Improvising My Way Through School
The biggest culture shock I’ve ever had to experience in my life was when I had to return to my own country. I was thirteen when I was sent to a strict Catholic school in my new home town. Until then, most of my youth had been spent in international schools abroad. In comparison, my previous schools had been very lax and easy going. To add to the difficulty and after for years of living in an English speaking environment, I had pretty much forgotten how to speak Dutch and had to relearn it for the third time in my life.. I was given a crash course over the summer with a private tutor. But even then, it would take years before I actually mastered it well enough to take part in conversations. It was a frustrating experience. By the time I had found the right words to say, the conversation had long moved on to something else.

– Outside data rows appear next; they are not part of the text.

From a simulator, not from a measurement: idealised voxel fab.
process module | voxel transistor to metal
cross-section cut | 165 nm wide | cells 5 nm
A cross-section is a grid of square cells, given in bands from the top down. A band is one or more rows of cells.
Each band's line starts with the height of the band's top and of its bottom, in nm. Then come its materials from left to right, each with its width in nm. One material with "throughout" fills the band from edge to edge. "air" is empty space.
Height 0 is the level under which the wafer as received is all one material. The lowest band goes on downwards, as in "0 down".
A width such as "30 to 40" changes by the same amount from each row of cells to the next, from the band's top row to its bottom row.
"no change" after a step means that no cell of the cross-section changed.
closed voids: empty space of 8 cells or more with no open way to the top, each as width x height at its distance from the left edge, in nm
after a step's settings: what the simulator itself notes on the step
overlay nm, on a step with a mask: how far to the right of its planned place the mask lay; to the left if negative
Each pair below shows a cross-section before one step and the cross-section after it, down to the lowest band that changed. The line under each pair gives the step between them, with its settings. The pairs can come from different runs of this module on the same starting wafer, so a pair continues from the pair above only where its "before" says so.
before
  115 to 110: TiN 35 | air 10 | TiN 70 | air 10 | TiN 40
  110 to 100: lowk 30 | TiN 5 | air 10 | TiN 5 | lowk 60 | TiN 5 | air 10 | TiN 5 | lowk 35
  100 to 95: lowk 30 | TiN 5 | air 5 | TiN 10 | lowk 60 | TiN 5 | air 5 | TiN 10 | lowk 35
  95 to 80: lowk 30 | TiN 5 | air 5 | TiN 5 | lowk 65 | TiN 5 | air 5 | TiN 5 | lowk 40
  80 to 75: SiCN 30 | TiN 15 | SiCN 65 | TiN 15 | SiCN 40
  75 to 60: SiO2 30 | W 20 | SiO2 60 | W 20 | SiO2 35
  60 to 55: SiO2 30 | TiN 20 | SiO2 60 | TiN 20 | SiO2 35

And if the communication problem wasn’t enough, I quickly discovered I had little in common with my most of my fellow students. Frankly, I found them to be close minded. Not that it was their fault. They had simply lived very insulating lives. While I had already seen half the world by then, most of them had rarely ever left the villages they had lived in all their lives.
I also had a serious problem with the strictness of the school system. Being in a position to compare, I found that the way they went about things to be very counterproductive. And to make things worse, I was not only subjected to the normal school curriculum, I also had to spend an hour after school every day in study. It was a moment where one was supposed to do their homework and review the subjects they had seen that day. Doing my homework was rarely a problem, but I was never one to actually study. I simply didn’t have the patience to take the time and memorize stuff. If the subject matter was interesting enough, I would automatically remember it. Otherwise I couldn’t really be bothered. That meant that in practice, the subjects I enjoyed, I usually past with flying colors (Do colors actually fly?). And the subjects that couldn’t hold my attention didn’t get my attention either. When faced with tests and exams, I simply improvised my way through it. This is probably also the reason why I always failed in French. You can’t invent new words and grammar in an existing language spoken by two hundred million people around the world. They simply won’t stand for it, and my French teachers shared the same sentiment. My lack of effort in certain domains showed in my grades and is it’s probably also the reason I was forced to follow study in the first place. What goes around, comes around.
Subverting the System
I had to fill an hour every day in which I was not aloud to leave my desk or even make a sound let alone talk to the others around me. The only thing expected from me was to do my homework and study, and that posed a serious a problem. I really had no intention of wasting my precious time on this planet with such silly things. So I tried to make the best of my less the stellar situation and started to improvise my way out of it. On my first day, I decided to write a book.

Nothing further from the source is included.